I’ve always been interested in bees and thirty years ago I took part in a red-tailed bumblebee (Bombus lapidarius) study in an attempt to map their presence. I was a lot younger then and I sprinted over walls and chased up and down dale trying to find their nests in rural Northamptonshire, with limited success. However those early bee hunts taught me a thing or two and I’ve learnt that you can’t go by size when it comes to bumblebees. You need to look at the markings, the bars and hairs, because colonies build up slowly when food supplies allow. The first bees out of the nest can be much smaller than those emerging in June, say, when nectar and pollen are in greater abundance.
I spend many a happy hour watching bumblebees feed on flowers and red tails are particularly fond of our native blue cornflower, Centaurea cyanus, so I always plant plenty. I raise some seeds in March, in modular trays, and also sprinkle some self-saved seeds about once the weather is warm, in late-May. Their flowers always attract red tails and, if you dead head them, they flower for months. A few years ago I had a nest right underneath the study window and saw several queens appear. Sadly bees never return to a used site because of the mite problem.
I grow early-spring flowers too, such as hellebores, crocus and pulmonaria, because some bumblebee queens emerge early and they need nectar and pollen in order to survive and breed. The first to appear is usually Bombus terrestris, the buff-tailed bumblebee. Large queens can be seen as early as January in some years, zigzagging over the ground in their hunt for a suitable nest site. Bumble bees are capable of flying early because they can rev up their flight muscles chemically and this allows them to fly in much lower temperatures. They browse between flowers, from cowslip to bluebell for instance, and they have an ability to buzz pollinate sticky pollen by vibrating and shaking the pollen down. The solanum family, which includes peppers and tomatoes, can only be pollinated by bumblebees.

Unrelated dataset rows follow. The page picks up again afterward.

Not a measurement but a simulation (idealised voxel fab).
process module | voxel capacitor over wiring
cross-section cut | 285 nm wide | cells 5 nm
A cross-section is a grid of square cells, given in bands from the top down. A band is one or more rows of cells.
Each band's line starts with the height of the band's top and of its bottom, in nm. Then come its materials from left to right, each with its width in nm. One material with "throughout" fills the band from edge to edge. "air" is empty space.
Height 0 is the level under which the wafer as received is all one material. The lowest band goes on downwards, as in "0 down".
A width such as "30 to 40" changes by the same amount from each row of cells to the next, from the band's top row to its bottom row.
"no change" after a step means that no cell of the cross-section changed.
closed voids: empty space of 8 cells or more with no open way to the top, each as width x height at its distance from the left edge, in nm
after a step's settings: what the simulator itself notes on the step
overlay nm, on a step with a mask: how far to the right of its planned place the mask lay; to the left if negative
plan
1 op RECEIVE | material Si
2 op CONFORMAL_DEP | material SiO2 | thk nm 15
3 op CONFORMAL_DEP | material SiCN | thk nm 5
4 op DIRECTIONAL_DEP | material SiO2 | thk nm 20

It’s no secret that bumblebees are in decline and the Bumblebee Conservation Society www.bumblebeeconservation.org, established in 2006, is a great charity to subscribe to. It has a seriously informative website too, with distribution maps and line drawings. In all Britain and Ireland have 24 native species and fifteen are in serious decline and seven are so threatened that they are now designated a UK Biodiversity Action Plan species. Three are thought to be extinct already. Eight species are likely to be seen in gardens.
Some of our most threatened species were really plentiful in the past, so much so that entomologists rarely bothered to record their presence in their accounts right up until the Second World War. The shrill carder bee ( Bombus sylvarum) was described as “everywhere as usual” according to Hallet writing in 1928 and was still about when Free and Butler (writing in 1959) recorded their findings. However Alford (writing in 1975) was unable “to give first-hand accounts for many of them” and by 2005, when Edwards and Jenner wrote The Field Guide to the Bumblebees of Great Britain they only recorded 2 shrill carder bees in “6 person-weeks of searching.”
Not having enough bees is a serious thing and in south-west China they have to hand pollinate their crops with paint brushes and pots of pollen because their bees are almost non-existent. In America the Natural Resources Defence Council ( www.nrdc.org) recorded that “42 percent of U.S. bee colonies collapsed in 2015, well above the average 31 percent that have been dying each winter for nearly a decade.” They attribute this devastating decline “to the skyrocketing use of dangerous pesticides called neonicotinoids, or neonics.”
Britain has many solitary bees, besides bumblebees, so I was very interested to find out about the red mason bee ( Osmia bicornis), a native solitary bee found naturally in lowland England and Wales. This tremendous pollinator is calculated to be between 120 and 200 times better than the honey bee because like many solitary bees it doesn’t have any pollen sacs. The sticky pollen is deposited on the furry underside of the body, suspended like a yellow magic carpet, and whenever these swiftly moving bees enter a flower, pollen is transferred to the next and so on, in the blink of an eye.
Chris Whittles supplies red mason bees to commercial fruit growers for pollination purposes ( www.masonbees.co.uk). Gardeners can become bee guardians and he has supplied me with 30 cocoons and a nest box with tubes. For the last four weeks or so I have been anxiously watching them emerge in their see-through plastic tub, but it’s been so cold that I’ve had to keep the unhatched cocoons in my warm kitchen. I’m hoping that they will navigate back home.
I’ve noticed that the males seem to emerge first. They are smaller, with a yellow tuft of hair on their faces, and they don’t seem very keen to get going and I don’t blame them with the weather we’ve had. However when a female emerges, it’s twice the size and very anxious to get going. There’s an analogy there, ladies, and it reminds me of the time I tried to buy the Best Beloved a Simon Drew teeshirt bearing the words Procrastination is the Chief of Swine. It had sold out quickly, they explained, because procrastination is a fine art among males and not just bees!
Chris Whittles told me that red mason bees spend their first two weeks playing and mating. Yesterday was a little warmer and one or two bees were investigating the tubes so we live in hope. They are apparently superb at pollinating fruit and eventually my apple trees will blossom and hopefully I’ll get a bumper crop from ‘D’Arcy Spice’ and ‘Pitmaston Pineapple’. In the meantime there are three cocoons left so I’m still clucking about like a mother hen.
If all goes well, the tubes will be full of baby bees and the ends will be capped in mud. These will be sent back to Chris in the autumn and he will empty and clean the tubes and then send me back some more cocoons next March. Last year one champion bee guardian, who placed his nesting box and tubes on a warm south wall just as we have, sent back 1800 cocoons – so I’m hoping to do quite well!